Let’s Fight Again
“Shut up your stupid wife,” a cow-eyed, beer-guzzler of north Idaho origin said to a family friend at a basketball game; “she ain’t got nothing good to say.” Mr. Smith (a pseudonym), obviously angered and all too noble, made the prudent decision not to respond to this scamp and his thoughts about his wife. Instead, he sat in silent indignation and waited for the tensions to cool. Observing this from behind, my father muttered this under his breath:
“Looks like rules have replaced honor.”
Rules and a deference to order make instances like the one of Mr. Smith all too common. It is moments like this, happening hundreds of times a day all across our social strata, that eat away at the value of honor in our communities. The insane number of rules that govern moments where honor is challenged pose a threat to the value of honor in political and social life. Decent men like Mr. Smith no longer have an outlet to assert themselves and challenge an offense. Doing so has been outsourced to third parties, be it lawyers, judges, or police officers. This has prevented people from intervening on their own behalf, and the social consequences are grave to both the offended parties and the offenders.

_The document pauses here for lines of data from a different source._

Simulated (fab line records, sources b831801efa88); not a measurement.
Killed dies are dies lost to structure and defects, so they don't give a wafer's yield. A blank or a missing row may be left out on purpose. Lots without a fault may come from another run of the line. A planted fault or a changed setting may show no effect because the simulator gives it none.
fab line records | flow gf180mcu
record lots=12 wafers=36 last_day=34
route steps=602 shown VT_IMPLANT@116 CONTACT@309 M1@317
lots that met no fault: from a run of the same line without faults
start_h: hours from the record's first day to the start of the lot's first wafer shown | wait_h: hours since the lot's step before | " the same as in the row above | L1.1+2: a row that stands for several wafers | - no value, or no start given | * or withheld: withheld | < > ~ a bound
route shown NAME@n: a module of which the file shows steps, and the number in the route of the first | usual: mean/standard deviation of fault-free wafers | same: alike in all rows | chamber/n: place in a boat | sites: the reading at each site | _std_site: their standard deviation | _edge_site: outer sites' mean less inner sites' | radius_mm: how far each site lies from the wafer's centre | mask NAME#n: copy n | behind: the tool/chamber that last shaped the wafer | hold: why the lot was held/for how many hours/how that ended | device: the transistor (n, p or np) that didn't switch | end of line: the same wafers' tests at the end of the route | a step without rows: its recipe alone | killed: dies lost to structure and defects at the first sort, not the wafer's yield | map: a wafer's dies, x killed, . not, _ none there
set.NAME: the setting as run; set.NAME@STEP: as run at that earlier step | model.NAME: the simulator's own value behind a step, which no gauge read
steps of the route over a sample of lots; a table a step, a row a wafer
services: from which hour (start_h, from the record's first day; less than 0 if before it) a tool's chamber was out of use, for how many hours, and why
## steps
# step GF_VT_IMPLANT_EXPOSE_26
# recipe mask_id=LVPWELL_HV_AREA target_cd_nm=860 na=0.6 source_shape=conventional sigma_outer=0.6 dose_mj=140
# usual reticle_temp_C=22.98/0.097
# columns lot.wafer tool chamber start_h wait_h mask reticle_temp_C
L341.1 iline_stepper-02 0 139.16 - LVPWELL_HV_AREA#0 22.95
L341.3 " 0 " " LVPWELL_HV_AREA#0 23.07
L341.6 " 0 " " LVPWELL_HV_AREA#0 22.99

To do what was once acceptable—challenging a man who has offended your wife’s honor---is precarious in the eyes of the law. Mr. Smith could face misdemeanor charges, court dates, large fines, and possibly 6 months to a year in jail. Getting punched or whatever else would be the best thing that ever happened to the buffoon whose utterance was so odious. It could all pile into a near bankrupting fine for Mr. Smith, who as a good husband and father, was in no position to risk his time, money, and future on the idea that an uncivil man would recognize his incivility, restore his own honor, and not be petty.
We are all impotent under the weight of bureaucracy, and it diminishes our sense of self-respect as honor is stripped of its status. The “network of small, complicated rules, minute and uniform,” as the great writer Alexis de Tocqueville once described, has debilitated the most energetic and willful among us. None can “rise above the crowd” in defense of himself or those whom he loves.
Restraining the reign of rules could restore honor as a social good and recover the much-needed sight of the noble in action. It could provide decent people the opportunity to assert themselves without needless risk. In moments when the honor of good men and women is compromised, there must be a zone in which something like fisticuffs is not only warranted, but encouraged. The rules of honor, which used to manifest itself in the dueling of pistols and swords, should be recovered in this modern age of codified rules and finger-wagging bureaucrats.
Self-respect would not be the only thing we gain from challenging the bureaucratic order of safety regulations and rules, for the old sense of honor served another purpose: it incentivized self-discipline for people inclined to be nasty. A social convention of accountability makes us all better, and one look at a cesspool of hateful tweets proves that self-respect for an offended person is not the only thing that has been lost. Offenders have an unhinged license to say whatever they will, and this removes the incentive to be decent to one’s fellow man.
Of course, the dueling ground of “demanding satisfaction” was extreme and untenable. The subjectivity surrounding a personal offense is hard to measure, and many men have been needlessly lost in the pursuit of glory and self-respect. But this does not mean the line to be crossed is unidentifiable. Life supplies us with clear instances like Mr. Smith’s, and if our laws supported a social convention for something like fisticuffs, we could cautiously restore a much needed good in our political and social lives.
Bringing back avenues for men and women to navigate nasty offenses could improve everyone’s sense of self-respect and discipline. I love the idea of Mr. Smith nobly asserting himself on behalf of his wife with the confidence things would be alright. It would have provided the opportunity for a courageous ferocity to prove itself a force not to be reckoned with. Justice would have arrived, and everyone would have recognized it. In this hyper regulated and litigious society, let’s relax some of the rules and provide ourselves with individual means of recourse. From this, we could all stand to benefit.
When the great American abolitionist Frederick Douglass was sent to a slave plantation to be broken in, he was whipped ferociously for weeks by Mr. Covey, an insufferable master known for his ability to torture “uppity” young men into submission. Douglass had none of it, and one day, after an especially fearful encounter, he challenged Covey to a fight. For hours, the two rolled around in the mud and hay, punching and wringing one another. Covey would never again bother Douglass.
Recalling the tussle with the old slave master, Douglass mentions a quote by Lord Byron saying, "He who would be free must himself strike the blow." It is fitting in our own time that we recall this condition for a free and noble life. Let us strike the first blow, and cautiously establish communities that will once again recognize that as a good.